Why Matter Actually Matters
For quite some time, the IoT world is expecting the launch of Matter, formerly known as CHIP.
And the question is: Why is anticipation so high?
In a world of siloed smart home operations — where every brand or manufacturer promises a smart home by loading another product and app onto the shoulders of its customers — the process itself doesn’t feel smart.
After all, consumers don’t want to navigate so many apps to manage all their devices. This approach to smart home management just feels frustrating to many.
This is where Matter comes into play.
The promise behind Matter is simple: Let’s unify all smart home platforms under one internet protocol and create a single language by which all devices can speak to each other, regardless of where they are manufactured or their purpose.
This initiative is aggressively pushed by the three tech giants — Amazon, Google, and Apple — as well as their partners at the Connectivity Standards Alliance.
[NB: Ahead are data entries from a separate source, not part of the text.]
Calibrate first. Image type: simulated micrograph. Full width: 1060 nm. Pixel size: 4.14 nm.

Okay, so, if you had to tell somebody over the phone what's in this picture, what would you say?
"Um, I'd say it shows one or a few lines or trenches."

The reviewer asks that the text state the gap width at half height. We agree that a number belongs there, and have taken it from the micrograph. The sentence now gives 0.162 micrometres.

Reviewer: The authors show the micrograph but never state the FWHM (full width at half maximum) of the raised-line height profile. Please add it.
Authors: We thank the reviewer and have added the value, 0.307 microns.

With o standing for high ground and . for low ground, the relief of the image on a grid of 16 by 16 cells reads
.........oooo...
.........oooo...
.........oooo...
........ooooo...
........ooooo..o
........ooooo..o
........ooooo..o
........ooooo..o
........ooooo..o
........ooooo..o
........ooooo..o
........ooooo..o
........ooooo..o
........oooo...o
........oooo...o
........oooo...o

The simplification power behind Matter is remarkable: to simplify the connectivity process for users and create a one app/assistant fits all system, thus making our lives so much easier, while also allowing brands to maintain their user data.
Why does Matter matter?
The three giants — Apple, Google and Amazon — are not working to only make our lives easier. They have an end game. And this end game is worth billions of dollars.
Under a unified communication protocol, any digital assistant, whether it is Alexa or Google, can replace the native brand’s app. While the brands can still maintain their apps and offer them as an option, it is unlikely that the users will want to download additional apps.
As such, all of the user data will now be managed, owned, and controlled by these three giants.
In a situation like this, the native brands are giving up their most valuable asset: data from their user base. The usage information, device based information, and more are likely to navigate its way to the company that operates the digital assistant.
In a world where user data is not owned by the native brand, user engagement becomes less relevant and brands will find themselves positioned in a price-only competition as their most solid way of differentiation. Therefore, their customer experience will be gone and so will their ability to further monetize their user base.
Furthermore, as Google, Amazon and Apple will now own all of the user information, usage information, and user behavior, it will be very easy for them to create their own, cheaper, version of IoT products that it knows has the highest demand and highest usage.
In essence, the battle for Matter is more than a battle for unification. It is the battle for user data.
While Matter is inevitable and has many benefits to it, brands must fight for their right to own the user lifecycle. Without it, the only benefit smart home companies will get out of each customer is the profit from the sale of the actual device.
When will Matter Launch?
The Connectivity Standards Alliance has launched several release dates for Matter in the past. It is now expected in Fall 2022. While there still is no finite date for Matter to actually launch, it is very possible that the launch date will be postponed once more.
However, from our industry conversations with IoT brands at trade shows and more, it is evident that Matter is already part of the conversation.
We also know that the first tranche of devices are likely to fall into categories like lighting, electrical, HVAC, security, and more.